Rangers: Niskanen hit that injured Crosby a ‘fluke,’ not malicious

Rangers say no malicious intent on Crosby hit

NEW YORK — Tanner Glass knows collisions happen when an NHL player goes hard to the net. That’s why he calls the high-speed hit which left Pittsburgh Penguins superstar centre Sidney Crosby with a concussion an unavoidable incident.

Crosby was hurt when he was hit in the head by Washington’s Matt Niskanen in Game 3 of their East semifinal on Monday. Glass, who played with Crosby over two seasons in Pittsburgh, said there was no malicious intent on the part of the Capitals defenceman.

“I didn’t see a big issue with the play,” Glass said following the Rangers’ practice at Madison Square Garden Wednesday afternoon following their 4-1 win over Ottawa in Game 3 of their Eastern Conference semifinal.

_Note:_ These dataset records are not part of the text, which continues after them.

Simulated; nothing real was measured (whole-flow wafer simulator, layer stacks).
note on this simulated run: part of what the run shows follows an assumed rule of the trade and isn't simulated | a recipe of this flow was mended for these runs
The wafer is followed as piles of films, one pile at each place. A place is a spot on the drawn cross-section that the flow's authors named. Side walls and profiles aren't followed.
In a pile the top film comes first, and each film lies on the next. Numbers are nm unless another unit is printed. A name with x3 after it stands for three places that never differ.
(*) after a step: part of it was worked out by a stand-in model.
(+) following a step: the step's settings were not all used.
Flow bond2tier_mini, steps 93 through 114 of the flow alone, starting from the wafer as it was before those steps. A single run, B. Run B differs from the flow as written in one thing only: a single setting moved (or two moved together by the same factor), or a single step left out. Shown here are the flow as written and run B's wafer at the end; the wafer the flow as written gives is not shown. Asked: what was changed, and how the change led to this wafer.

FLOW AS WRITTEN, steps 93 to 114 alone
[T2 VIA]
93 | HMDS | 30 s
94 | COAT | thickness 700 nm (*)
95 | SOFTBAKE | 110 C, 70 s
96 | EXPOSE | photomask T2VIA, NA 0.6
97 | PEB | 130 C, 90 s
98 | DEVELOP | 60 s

“As far as what Niskanen did, you see that play all the time. (He has) two hands on his stick when a guy comes towards you, you stiffen up and push back a little bit. Unfortunately he caught him in a bad spot.”

Niskanen was given a major penalty and game misconduct for the hit, but avoided further discipline from the NHL.

“I thought the five-minute major was sufficient,” said Glass. “It’s a tough play. He’s going to the net hard. (Capitals captain Alex Ovechkin) whacks him with the stick hard and I think he was taken off guard a little bit by that, reacted to that and he was kind of going down.”

Rangers defencemen Brady Skjei and Brendan Smith concurred with Glass’ assessment of the play.

“It’s all just reaction. He’s not obviously trying to hurt Crosby in that situation. Crosby’s coming at him and he puts his hands up. It’s a tough play,” Skjei said. “The game’s so fast that at times you just react and stuff happens. It looked like he was just trying to protect himself. It was just a fluke play.”

Was there anything Niskanen could have done differently in that situation?

“It seems like a quick, high-speed play. Obviously you try not to get your hands in somebody’s face, or the stick. Any time that happens you’re probably going to the box. It’s just unfortunate there was an injury from it,” Smith said. “More or less (it’s a) first reaction. Sometimes you brace yourself and that could happen. Sid was down low. Those things happen. That’s the game of hockey.”

The general consensus is that Crosby was in an unexpected position when Niskanen made contact. The play began when Crosby cut towards the net and absorbed a slash to the arm by Ovechkin before being clipped on the side of the head by the Capitals star’s stick. Almost simultaneously, the two stars’ skate blades made contact causing Crosby to fall to his knees as his body contorted oddly while on a high speed, straight line path to Niskanen.

The former Penguin got his arms and stick up, and the collision was inevitable.

Crosby laid prone on the ice for a few minutes before behind helped off the ice. Initially Niskanen was assessed a minor penalty for cross-checking before referees Brad Meier and Brad Watson, and linesmen Pierre Racicot and Matt MacPherson conferred. Moments later, Niskanen was assessed his punishment.

Glass said he felt the decision was sufficient.

The Rangers and Senators resume their series Thursday night in New York, with Ottawa leading 2-1.

Senators coach Guy Boucher said Zack Smith and Bobby Ryan were day-to-day before noting he “did not see” Ryan “not playing” Game 4. Boucher also hinted Tom Pyatt and Chris Wideman could dress Thursday night.

Rick Nash didn’t participate in New York’s practice. Alain Vigneault called it “maintenance,” and added Nash “would be good to go” for Game 4 Thursday night.